That's fair. These numbers only work under specific conditions: two stable incomes, good health, stable rent, no car, no kids. Change any of those variables and the math shifts fast. I'm not presenting my spreadsheet as a blueprint for anyone.

The other thing people say is "well, you should be buying, not renting." My partner and I have done that math more than once. I'm genuinely not sure we've modelled it correctly (real estate involves a lot of assumptions about appreciation rates and interest rates that I can't predict) but based on what I've worked out, buying in Toronto right now is not obviously better than renting at our income level. You have to gut the TFSA for a down payment, carry costs at current rates aren't trivial, and the opportunity cost of not investing the difference is real. Maybe I'm wrong. The "renting is throwing money away" crowd never seems to account for what you're throwing away to own.

I'll revisit that math every year. Haven't changed my mind yet.

Where This Leaves Us

I don't have a fix for Toronto's housing market. Nobody does, and I'm suspicious of anyone who says otherwise.

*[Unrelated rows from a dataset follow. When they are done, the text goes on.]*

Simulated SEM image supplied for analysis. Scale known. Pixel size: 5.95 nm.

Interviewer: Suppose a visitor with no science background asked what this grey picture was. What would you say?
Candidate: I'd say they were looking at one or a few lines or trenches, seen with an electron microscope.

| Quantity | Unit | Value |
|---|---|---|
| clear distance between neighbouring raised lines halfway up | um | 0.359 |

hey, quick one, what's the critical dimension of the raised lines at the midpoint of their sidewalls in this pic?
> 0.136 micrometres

What I can say is that $30,000 a year in personal spending is my actual number. The cost of being a renter with a partner and a cat in this city in 2026. It's not a triumph of frugality. It's not a cautionary tale. It's just what comfortable looks like here. And comfortable, for me, means No Frills groceries, an MVNO phone plan, and not auditing every coffee.

The part that still gets me is rent. Not because $2,350 is objectively ruinous (it's not) but because it went up $175 last year and the year before that, and there's no reason to believe that stops. Every other line item in that budget I can chip away at. Rent is the variable I can't touch, and every year it takes a bigger percentage of the total.

That's the actual Toronto affordability story. Not the $200,000 victim narrative. Not the ramen-and-roommates hustle piece. Just: the rent is too high, the rest is manageable if you're not doing it alone, and most of what you read about this city is designed to make you feel either panicked or impressed.

Neither of those feelings is useful.

This is an opinion piece based on my personal experience. Your situation might be different, so do your own research.